A catalogue of supply-side dramas has tightened the global tin market, leaving global inventories critically low + lifting the price.

Top price performer: Of the base metals, lesser-known tin has already delivered a solid price performance in 2016: +7.3% ytd to $15,651/t (in line with zinc; outstripping complex’s heavy-weights copper & aluminium) on robust market fundamentals. So what’s actually going on in Tin World – a metal used mainly as a solder (pipe joining/welding; electrical), making it a good gauge of industrial and property sector activity?

Mostly a supply story: A massive drawdown in LME inventories this year gives a hint about tin’s main price driver – down 26% ytd to just 4,500t (4.5 days’ supply) – itself a function of declining supply out of Indonesia and China (>60% global supply), in the face of stable demand growth. Indonesia’s exports fell 63% yoy Jan-16 (2,486t), mainly after a new export permit procedure was implemented mid-2015 (gives producers 6-month export quota). As producers filled their quota quickly, they had nothing left for January! While these exports should recover once the permits are renewed, there are supply constraints elsewhere: Indonesia’s main tin-producing province of Bangka Belitung was flooded late-Jan; environmental constraints have been imposed on offshore mining; a clampdown on illegal mining is being extended. Meanwhile, China’s tin producers announced coordinated supply cuts in Jan-16, totaling 17kt (12% of China’s 2015 production; 5% global output). Refined production may also decline in 2016 on reduced ore supply from Myanmar. Rapid growth of Myanmar’s tin industry (17kt, 2015; up from 2kt in 2012) undermined tin’s price mid-2015; but grades are peaking and current production rates are believed to be unsustainable.
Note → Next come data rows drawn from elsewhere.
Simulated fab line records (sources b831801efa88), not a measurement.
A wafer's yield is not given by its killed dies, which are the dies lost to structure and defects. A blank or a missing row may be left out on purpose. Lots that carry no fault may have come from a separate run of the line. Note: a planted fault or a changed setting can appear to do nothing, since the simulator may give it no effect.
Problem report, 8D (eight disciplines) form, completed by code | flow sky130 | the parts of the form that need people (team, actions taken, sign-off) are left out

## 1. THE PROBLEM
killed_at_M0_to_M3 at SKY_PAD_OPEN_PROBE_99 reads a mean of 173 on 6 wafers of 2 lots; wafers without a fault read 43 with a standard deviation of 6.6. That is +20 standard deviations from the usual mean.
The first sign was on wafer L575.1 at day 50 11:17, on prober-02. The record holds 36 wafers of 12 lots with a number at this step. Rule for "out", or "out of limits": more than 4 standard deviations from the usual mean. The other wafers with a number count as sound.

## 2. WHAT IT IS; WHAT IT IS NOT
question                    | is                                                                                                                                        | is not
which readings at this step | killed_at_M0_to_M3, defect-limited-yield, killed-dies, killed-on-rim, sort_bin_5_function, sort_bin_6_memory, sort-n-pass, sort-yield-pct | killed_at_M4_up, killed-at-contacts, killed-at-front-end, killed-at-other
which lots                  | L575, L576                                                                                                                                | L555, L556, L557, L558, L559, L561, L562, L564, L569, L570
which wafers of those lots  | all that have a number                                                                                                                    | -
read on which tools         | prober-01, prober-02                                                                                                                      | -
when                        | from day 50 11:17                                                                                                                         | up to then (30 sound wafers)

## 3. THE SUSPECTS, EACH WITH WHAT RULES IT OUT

Bullish price outlook: China’s producers are lobbying the government for the development of a tin stockpile as a way of providing industry relief for subdued domestic demand – in particular, in China’s construction sector. Nonetheless, falling mine supply and modest demand growth are expected to leave the global market in deficit in 2016, supporting the price. We forecast $16,755/t in 2016 (+4% yoy).